That looks an awful lot like a meritocracy.




Social mobility doesn't have anything to do with it really. Even if it is easier for the average citizen to become wealthy, that doesn't entail that the ones actually doing meritorious work are being rewarded accordingly. The "merit" in your idea of a meritocracy only measures the ability to accrue wealth, which is meaningless (as proxy for the more general notion of merit) when rich assholes are rewriting the laws to their own benefit.


The US is among the worst of the developed nations for social mobility.


That sounds like a crap deal honestly. Come to the US, you'll probably still die poor, but at least maybe your grandchildren will do well. *

* does not apply if you or your children get shot by the police for being the wrong shade of brown, maimed by unsafe working conditions associated with low-skilled labour, get sacked because you ask for a raise, etc.


Seriously? I'm guessing you don't have children. Working to improve the life of your kids and grandkids is a real driver, and is the subject of the classic immigrant story for millions of people the world over.

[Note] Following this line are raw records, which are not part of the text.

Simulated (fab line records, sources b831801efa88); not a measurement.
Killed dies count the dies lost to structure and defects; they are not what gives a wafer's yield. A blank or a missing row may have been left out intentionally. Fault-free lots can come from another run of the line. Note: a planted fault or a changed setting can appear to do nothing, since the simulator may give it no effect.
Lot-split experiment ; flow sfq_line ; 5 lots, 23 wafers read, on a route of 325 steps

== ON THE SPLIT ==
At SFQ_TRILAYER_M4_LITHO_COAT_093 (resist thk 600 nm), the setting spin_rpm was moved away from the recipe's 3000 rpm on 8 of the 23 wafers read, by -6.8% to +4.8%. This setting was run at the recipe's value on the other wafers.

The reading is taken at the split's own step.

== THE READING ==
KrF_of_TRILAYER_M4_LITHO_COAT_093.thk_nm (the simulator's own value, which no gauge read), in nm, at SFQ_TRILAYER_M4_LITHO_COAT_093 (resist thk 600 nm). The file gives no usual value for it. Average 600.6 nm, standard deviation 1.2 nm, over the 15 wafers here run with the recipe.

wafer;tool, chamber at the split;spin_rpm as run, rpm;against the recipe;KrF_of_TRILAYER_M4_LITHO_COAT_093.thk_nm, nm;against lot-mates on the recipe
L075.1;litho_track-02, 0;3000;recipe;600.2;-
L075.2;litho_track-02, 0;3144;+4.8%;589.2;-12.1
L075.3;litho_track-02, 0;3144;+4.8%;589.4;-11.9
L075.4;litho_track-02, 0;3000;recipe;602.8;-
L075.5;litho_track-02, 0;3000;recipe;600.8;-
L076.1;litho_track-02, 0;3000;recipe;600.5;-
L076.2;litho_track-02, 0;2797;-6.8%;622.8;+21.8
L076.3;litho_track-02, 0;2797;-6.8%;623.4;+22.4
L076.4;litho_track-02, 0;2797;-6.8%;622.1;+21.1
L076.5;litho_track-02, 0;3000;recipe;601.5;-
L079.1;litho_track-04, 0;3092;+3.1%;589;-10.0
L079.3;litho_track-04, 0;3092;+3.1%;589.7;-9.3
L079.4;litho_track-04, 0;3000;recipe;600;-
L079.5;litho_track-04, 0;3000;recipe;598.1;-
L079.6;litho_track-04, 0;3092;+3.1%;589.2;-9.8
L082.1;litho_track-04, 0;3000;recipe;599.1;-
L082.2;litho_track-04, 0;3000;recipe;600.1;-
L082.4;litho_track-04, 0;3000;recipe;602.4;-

Police kill ~1000 people per year in the US and roughly half are white. While there is an inarguabale disparity there, that means your chances of getting shot by police are extremely, vanishingly rare. And the numbers killed each year is in steep decline. Let's abandon the fear mongering rhetoric of getting shot by police is any real threat. It makes good headlines but it's just not likely to happen to 99.9999% of people no matter their "shade of brown" as you say.

There are more worker protections, more systemic empowerment of people in all classes, all genders, all faiths, all backgrounds than ever in history. There's a lot of work to be done and the system is by no means equal. Wealth disparity is real. But the fact is there's more learning resources available for free with which to bootstrap yourself than ever. As someone descended from hard working immigrants who valued education, and who is part of an incredibly racially diverse family, I don't think it's a crap deal at all.


I knew a girl from a bad part of la. She was Latino. One time she complained to me how the cops harass her friends when they walk around the neighborhood. I asked her what kind of clothes her friends wear, and she obviously replied that they wear saggy pants and black hoodies and so on. I said that if I were in their situation, I would dress in clothes that are impossible to get you mistaken for a drug dealer or a gang banger — simple jeans and a tucked in shirt with a collar. That would be my plan if I were in their situation and I wanted the cops to stop. She just scrunched her eyebrows and said that “we don’t have to change they way we dress!” Well you don’t have to go to college or start your own business or wear any clothes at all but unfortunately you are subject to the economy and the world and you can’t have a nice life and never do anything at all to deliberately secure that end. Sorry.


I understand the US has very low social mobility, which would imply that if it is a meritocracy, it's a very bad one.

As an aside, when the word "meritocracy" was coined, it wasn't considered a good thing. It was a bad thing.